Jupiter and Earth will be closest in 70 years next week! Know when and how to see Jupiter at its greatest.

Skywatchers will have the unique chance next week to catch a glimpse of Jupiter at its greatest! Jupiter, the solar system’s largest planet, is poised to make its closest and opposite approach to Earth. NASA shared that “opposition” occurs when an astronomical object rises in the east while the sun sets in the west from Earth’s perspective. This brings the space object and the sun on opposite sides of the Earth. Similarly, Jupiter’s opposition occurs every 13 months, making the planet appear brighter and larger than the usual days.

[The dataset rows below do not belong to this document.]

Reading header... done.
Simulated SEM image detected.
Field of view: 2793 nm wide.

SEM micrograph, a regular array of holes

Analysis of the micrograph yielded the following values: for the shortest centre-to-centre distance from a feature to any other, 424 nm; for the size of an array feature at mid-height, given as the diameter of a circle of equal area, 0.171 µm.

However, it’s the largest planet’s closest approach to Earth that really makes it a special event and will soon be. After a 70-year hiatus, Jupiter and Earth will be closest! As a result, Earth and Jupiter pass each other at different distances throughout the year because their orbits around the sun are not perfectly round. Rarely does Jupiter’s closest approach to Earth coincide with its opposition, so this year’s view will be unique. Jupiter will be about 365 million miles from Earth when it makes its closest approach. At its furthest point, the giant planet is about 600 million miles from Earth.

When and how to catch a glimpse of Jupiter?

Stargazers don’t have to worry much! Because they can expect excellent views of Jupiter all night of Monday, September 26, when the giant planet will reach its opposition point with Earth and will have the clearest view. Adam Kobelski, a research astrophysicist at NASA’s Marshall Space Flight Center, suggested that with the help of good binoculars, at least the central band and three or four of the Galilean satellites (moons) will be visible.

However, to have a better view and capture Jupiter’s Great Red Spot and bands, you may need a telescope 4 inches or larger. Also, some filters in the green to blue range can improve the visibility of these features of Jupiter. Kobelski suggests that an ideal viewing location is at a high altitude in a dark and dry area. Best part? You can have the views a few days before and after September 26, just in case you miss the opportunity on this particular day.

Did you know?

Although Jupiter has 53 identified moons, researchers estimate that a total of 79 moons have been discovered. The Galilean satellites, named after Galileo Galilei, who observed Jupiter’s first four largest moons in 1610, are Io, Europa, Ganymede, and Callisto.